As for the "predictableness" of Victorian novels, I should say you are pointing to a specific type of Victorian novel in your post. I should say there are plenty of unpredictable Victorian novels floating around as well-I found them, and I'm sure you will.


----------



## Kementari (Apr 16, 2006)

You are right, Mike. "Crime and Punishment" and "A Tale of Two Cities", for example, certainly were not predictable.


----------



## Violanthe (Apr 18, 2006)

> I also find that *some* fantasy books are just lazy medieval stories....


 
Can you think of a specific example?


----------



## HLGStrider (Apr 18, 2006)

Lloyd Alexander isn't what I would call "Lazy" but some of his books fall into the catagory of "made up medieval stories with no real fantasy content but no context in modern world." Most notably the _Westmark_ trilogy, which isn't really his best work. _Gypsy Rizka_ also lacks any "true magic" but is held again in a non-existant country. 

I know I tend towards this too simply because I use very little "magic" in my works but am not a huge fan of historical fiction. I don't like to play by the rules of history. I want the kings and princesses and knights to be totally within my power to do whatever I want to. At the same time I like a authentic flavor to the world I'm writing about.


----------



## Starbrow (Apr 23, 2006)

One important part of believability for me is the ability to visualize what is happening in the story. If I can't make sense of it visually, I don't like it. This is why I can't get into the Redwall books by Brian Jaques because I can't figure out if the characters are small in relation to the buildings or not.

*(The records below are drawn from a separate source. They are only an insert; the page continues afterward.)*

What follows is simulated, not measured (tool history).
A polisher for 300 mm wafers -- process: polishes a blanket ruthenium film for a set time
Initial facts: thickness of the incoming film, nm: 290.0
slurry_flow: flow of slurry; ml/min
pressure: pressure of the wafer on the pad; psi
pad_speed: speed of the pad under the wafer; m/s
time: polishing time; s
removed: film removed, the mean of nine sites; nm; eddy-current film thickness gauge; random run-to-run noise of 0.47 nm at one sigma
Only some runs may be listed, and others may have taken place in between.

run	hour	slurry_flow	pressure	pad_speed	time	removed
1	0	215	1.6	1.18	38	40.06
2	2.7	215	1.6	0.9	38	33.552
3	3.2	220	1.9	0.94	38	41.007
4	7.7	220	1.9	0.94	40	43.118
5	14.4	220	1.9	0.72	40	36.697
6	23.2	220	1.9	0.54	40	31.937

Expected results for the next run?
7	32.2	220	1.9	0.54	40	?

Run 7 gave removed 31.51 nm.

In one of the absolute worst books I ever read, which I don't remember the name of, the main characters, centaurs, are riding in a carriage. That is an absurd picture. While reading the book, I had the feeling that the author had used the word find button to change his original characters to centaurs, because what he had them doing just did not make sense for centaurs.


----------



## HLGStrider (Apr 24, 2006)

I had the same problem with Redwall, with the horse in the first scene. Where had they gotten a horse or a wagon big enough to use it with. . .


----------



## Kementari (Apr 25, 2006)

Violanthe said:


> Can you think of a specific example?



Um, George RR Martin comes to mind, and several more unknown fantasy autours... Thats just my opinion of course...

I think I should clarify that by lazy i mean lack of research or authenticity. Ohh horses and swords thats exciting, ill write about that... Not lazy in their own writing efforts


----------



## Violanthe (Apr 25, 2006)

You found GRR Martin "lazy" in his research? In what ways?


----------